The Frigg Transportation System
One pipeline was laid for each country. Pipeline 1 is the UK pipeline and is 361 kilometres (228 miles) in length. Pipeline 2, the Norwegian pipeline, is 363 kilometres (229 miles) long. For over 80% of their route, they lie in water with a depth of between 100 and 150 metres (328 and 492 feet), and in places the sea is deeper. This was a world record: pipes this large had never been used at such a depth before.
Previous attempts by other companies to lay slightly larger diameter pipes, had failed. It was decided to build twin pipelines for Frigg – one for each of the partner countries – as a single line would have been unable to transport the anticipated volume of gas, and it was impractical to attempt to lay an even larger pipeline. The pipelines are parallel and 70 metres (230 feet) apart. Any further apart and there would be greater hazard and disruption to fishermen and other companies through whose blocks (areas of the seabed to which the company had exploration/drilling rights) the pipelines passed. Yet they could not be too close, in case work on one pipeline inadvertently damaged the other.
The steel pipes are 2 centimetres (three-quarters of an inch) thick to withstand the internal pressure of the gas. At a plant in Invergordon, Scotland, an anti-corrosion bituminous felt wrap was added. The pipes were further protected from physical damage by a concrete coating reinforced with a wire cage. The heavy concrete also acted as ballast, ensuring that the pipeline did not float up. The seabed along the entire route had been surveyed before construction began, and the thickness of the protective coating on the pipes varied depending on the sea depth and current at the sea bottom. The high current velocity in coastal waters meant that pipes laid for the first 19 kilometres (12 miles) offshore had to have concrete coatings 11.75 centimetres (4 5/8 inches) thick, though in other places only half as much concrete was applied. Perhaps unsurprisingly, each of the 60,000, 12 metre long (40 feet) sections of the pipe weighed nine tonnes (nine tons).
Sections of the pipe were welded together on the deck of the pipe laying barge then fed over the stern from a ramp known as a “stinger”. The barge moved forward as each section was welded on. With one end of the pipe on the seabed and the other on the surface, the pipeline was bent into a slight “S” curve, putting it under stress. The tension was also increased by the motion of the barge due to waves, so pipe laying could only take place when the swell was less than 3 metres (10 feet). Buckle arrestors (sleeves of steel around the outside of the pipe providing extra strength and support) were fitted every fourteenth joint to help prevent the pipe from cracking.

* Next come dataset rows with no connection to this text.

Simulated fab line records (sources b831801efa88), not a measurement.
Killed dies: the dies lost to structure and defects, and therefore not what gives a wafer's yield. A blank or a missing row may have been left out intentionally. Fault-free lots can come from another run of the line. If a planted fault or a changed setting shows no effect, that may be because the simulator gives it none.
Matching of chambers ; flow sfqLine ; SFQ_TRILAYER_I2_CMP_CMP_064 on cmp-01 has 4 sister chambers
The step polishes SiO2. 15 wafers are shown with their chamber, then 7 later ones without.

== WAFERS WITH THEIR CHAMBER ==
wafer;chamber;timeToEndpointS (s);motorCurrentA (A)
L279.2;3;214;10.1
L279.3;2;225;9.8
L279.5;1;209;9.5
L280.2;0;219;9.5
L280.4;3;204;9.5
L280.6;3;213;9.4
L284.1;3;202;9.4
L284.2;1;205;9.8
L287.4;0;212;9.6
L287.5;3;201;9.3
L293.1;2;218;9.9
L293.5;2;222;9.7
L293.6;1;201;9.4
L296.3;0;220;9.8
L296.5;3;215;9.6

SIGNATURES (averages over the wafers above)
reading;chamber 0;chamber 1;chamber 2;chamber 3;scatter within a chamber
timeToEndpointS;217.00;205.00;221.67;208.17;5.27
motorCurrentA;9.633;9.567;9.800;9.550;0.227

During previous North Sea operations, the welding had been done manually. Frigg trialled Automatic CRC welding, where machines weld the pipe sections instead of human welders. Automatic CRC welding was carried out by two different types of machine. One executed the root pass from the inside; the other filled the bevel from the outside. It reduced the operating time by 50%, which in turn cut the barge costs. Tests in 1976 showed that all welds were satisfactory in the sections then laid.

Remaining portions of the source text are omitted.